Q&A with Sarah Tennant

Sector Development Director & Cyber Initiatives at the Michigan Economic Development Corporation (MEDC)


Q. How do you use cyber safety and the training you received in your everyday life?

A. I am not a technical expert, I do however, understand the critical importance of having good cyber hygiene, many cyber incidents are a result of phishing attempts. I have utilized my knowledge of the sophistication of phishing and social engineering to protect my data and work connections, good cyber hygiene has carried into being more vigilant with my personal data. I recognize that who I work for and what I do makes me a target for some bad actors, and unfortunately sometimes they can be very convincing. Changing passwords often, updating software and questioning the validity of an email may be tedious but is a good way to protect yourself from the bad guys, you cannot become complacent when it comes to your security. We lock our doors and protect our assets; we need to have the same mindset when it comes to our personal information. 


Q. Why was the UPCI and training important to you?

A. UPCI and the work that they are doing in creating a community of interest around cybersecurity in the upper peninsula is a critical asset in developing a strong workforce in cybersecurity. The need for cybersecurity professionals outweighs the availability of individuals that have the needed skills and training. There are currently over 7,000 job openings in the state of Michigan and almost 500,000 nationwide. Michigan has a large footprint in high-tech automotive, manufacturing and defense industries, these industries are rapidly becoming tech industries, cars have millions of lines of code embedded in their systems and connected cars can generate up to 4 terabytes of data every day. It is imperative that we have a workforce that is focused on not only protecting data, but also the critical infrastructure that is needed to enable these new technologies. The UPCI provides training and programming that is getting the next generation excited about these types of careers, while providing opportunities to upskill our current workforce. 
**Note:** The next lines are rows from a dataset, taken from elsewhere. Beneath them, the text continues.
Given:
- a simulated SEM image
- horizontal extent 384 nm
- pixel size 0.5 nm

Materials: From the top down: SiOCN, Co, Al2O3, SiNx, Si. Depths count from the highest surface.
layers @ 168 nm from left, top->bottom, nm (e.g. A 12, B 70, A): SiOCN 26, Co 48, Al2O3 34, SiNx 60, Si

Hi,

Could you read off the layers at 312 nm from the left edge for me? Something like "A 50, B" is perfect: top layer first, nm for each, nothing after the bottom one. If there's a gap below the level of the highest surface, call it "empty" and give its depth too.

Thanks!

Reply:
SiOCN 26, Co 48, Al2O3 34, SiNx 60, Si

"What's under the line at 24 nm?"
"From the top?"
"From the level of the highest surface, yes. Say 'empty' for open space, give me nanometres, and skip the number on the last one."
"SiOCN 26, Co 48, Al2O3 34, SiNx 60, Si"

Q. What is your affiliation to the UPCI?

A. The MEDC has worked to expand the cyber hub network in Michigan and in 2018 provided an opportunity for a hub to be established in the upper peninsula, with a focus on growing cyber talent in one of the most remote regions in the country. UPCI was chosen to serve as a magnet site for the cybersecurity ecosystem in the UP. I helped lead the efforts in the hub expansion project aligning with the MEDC mission of achieving long-term economic prosperity for Michiganders by investing in communities, enabling the growth of good jobs, and promoting Michigan’s strong image worldwide.  


Q. What do you hope the future is for cybersecurity and safety?

A. My hope is that more people will have a better understanding about the importance of cybersecurity not just to protect their own personal data but to understand how they can be a part of the solution to many cybersecurity issues. As the world becomes more connected, we need as many people as possible (not just those that are looking to get into the field) to understand the importance of cybersecurity. Whether someone is an engineer or a farmer it is imperative that they are thinking about security in their processes, everyone from the CEO to the communications team in a company all have a role to play in a good cybersecurity plan. Cybersecurity is a team sport and to be effective everyone on the team has to participate. 


Q. What job/role do you currently have?

A. I currently hold the title of Sector Development Director & Cyber Initiatives at the Michigan Economic Development Corporation (MEDC). In my role within the Market Development Team at the MEDC is to build programming and partnerships to create a robust cyber ecosystem within the state. I collaborate with other state agencies, academia, and industry to implement creative ways to grow the cyber ecosystem within Michigan. This includes making sure that businesses are aware of the threats that they face, helping to develop a workforce pipeline, and developing assets that can overall help the state take a pro active approach to enhancing their cyber posture. 


Q. What was/is your college major/minor?

A. I was a visual arts major with a minor in art history at the University of Windsor, proof that you never know where your path is going to take you. I see a lot of similarities between the folks that were in my art program and some of the great cybersecurity experts that I have met. There is a very technical side to the industry but there is also a component of looking at things from a different lens. I was never one to excel on the technical side, my role within the ecosystem is more on the creative and programmatic side, while understanding the importance of the mission.  


Q. Why would you recommend someone take a course?

A. Everyone should explore their options, the cybersecurity industry is a vast industry, depending on what you are looking to do,  the team at the UPCI can help to provide a better understanding of different the different career paths and what may be a good fit.  


Q. What course(s) did you enroll in?

A. I am not enrolled in any courses but do work to increase awareness of the importance of this field of work. 


Sarah not only serves as the State’s program expert and advisor to the MEDC, but she also collaborates with other government agencies,  the academic community and industry on raising awareness and promoting the growth of the cyber ecosystem within Michigan. She focuses on cultivating cybersecurity talent through statewide education while promoting a collaborative approach. Under her leadership, the MEDC’s broadband efforts focus on accessibility, affordability and adoption, and a commitment to equitable economic opportunities for all Michigan residents.